[Linux-cluster] qdisk WITHOUT fencing

Jankowski, Chris Chris.Jankowski at hp.com
Fri Jun 18 10:28:04 UTC 2010


Gordan,

>>>Do you have a better idea? How do you propose to ensure that there is no resource clash when a node becomes intermittent or half-dead? How do you prevent it's interference from bringing down the service? What do you propose? More importantly, how would you propose to handle this when ensuring consistency is of paramount importance, e.g. when using a cluster file system? 

I believe that SCSI reservation are the key for protection.  One can form a group of hosts that are allowed to access storage and exclude those that had their membership revoked. Note that this is a protective mechanism - the stance is here: "This is ours and we protect it".  A node that have been ejected cannot do damage anymore.  This is philosophically opposite approach to fencing, which is: "I'll go out and shoot everybody whom I consider suspect and I am not going to come back until I've successfully shot everybody whom I consider suspect."

A properly implemented quorum disk is the key for management of the cluster membership. Based on access to quorum disk one can then establish who is the member. The nodes ejected are configured to commit suicide, reboot and try to rejoin the cluster. Then, based on membership one can set up SCSI reservations on shared storage.  This will protect the integrity of the filesystems including shared cluster filesystem.

Note that there is natural affinity between the quorum disk on shared storage and shared cluster file system on the shared storage. Whoever has access to the quorum disk has access to shared storage and can stay as a member. Whoever does not should be ejected. Whether such node is dead, half-dead or actively looking for mischief is irrelevant, because it does not have access to storage once SCSI reservations have been set to exclude it. It won't get anywhere without access to storage.

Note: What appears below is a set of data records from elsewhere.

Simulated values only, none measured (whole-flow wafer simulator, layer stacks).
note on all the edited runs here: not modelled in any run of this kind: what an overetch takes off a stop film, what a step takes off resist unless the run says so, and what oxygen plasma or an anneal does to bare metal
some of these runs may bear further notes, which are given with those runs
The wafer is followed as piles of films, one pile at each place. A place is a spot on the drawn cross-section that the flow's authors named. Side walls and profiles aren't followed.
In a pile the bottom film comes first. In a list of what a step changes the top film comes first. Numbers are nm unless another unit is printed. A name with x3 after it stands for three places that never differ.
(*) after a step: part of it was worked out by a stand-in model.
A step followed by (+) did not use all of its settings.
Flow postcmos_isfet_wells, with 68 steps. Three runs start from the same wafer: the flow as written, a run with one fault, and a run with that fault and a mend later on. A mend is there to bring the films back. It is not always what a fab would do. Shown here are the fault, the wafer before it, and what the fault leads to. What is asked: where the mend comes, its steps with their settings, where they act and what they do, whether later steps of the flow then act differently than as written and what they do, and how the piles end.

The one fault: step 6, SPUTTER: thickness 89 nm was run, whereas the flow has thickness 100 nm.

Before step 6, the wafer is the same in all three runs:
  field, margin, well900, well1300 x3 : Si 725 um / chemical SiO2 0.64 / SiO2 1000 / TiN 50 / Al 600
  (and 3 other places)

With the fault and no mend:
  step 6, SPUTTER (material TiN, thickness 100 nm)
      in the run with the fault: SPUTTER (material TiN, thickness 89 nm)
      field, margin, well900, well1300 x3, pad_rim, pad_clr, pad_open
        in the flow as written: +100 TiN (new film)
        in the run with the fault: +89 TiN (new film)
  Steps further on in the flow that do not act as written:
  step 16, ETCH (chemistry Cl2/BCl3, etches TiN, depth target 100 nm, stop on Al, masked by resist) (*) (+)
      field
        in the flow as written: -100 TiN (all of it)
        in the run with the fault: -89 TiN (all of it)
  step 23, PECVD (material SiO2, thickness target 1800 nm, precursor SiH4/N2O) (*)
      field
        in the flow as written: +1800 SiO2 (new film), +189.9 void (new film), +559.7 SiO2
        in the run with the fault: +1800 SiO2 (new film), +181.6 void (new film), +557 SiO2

The cluster will reform after failure and won't need fencing.

This is how DEC/Compaq/HP TruCluster V5.x works. It does support shared cluster filesystem.  In fact, this is the only filesystem that it supports except for UFS for CDROMS. And it supports shared root. There is only one password file, one group file, one set of binaries and libraries all shared in CFS. And it has a rolling upgrade. It works reliably and there is not a trace of fencing in it.  So, it can be done.  This is a living proof and it works. Those clusters used to run multiterabyte Oracle RAC databases when Alpha was still actively marketed.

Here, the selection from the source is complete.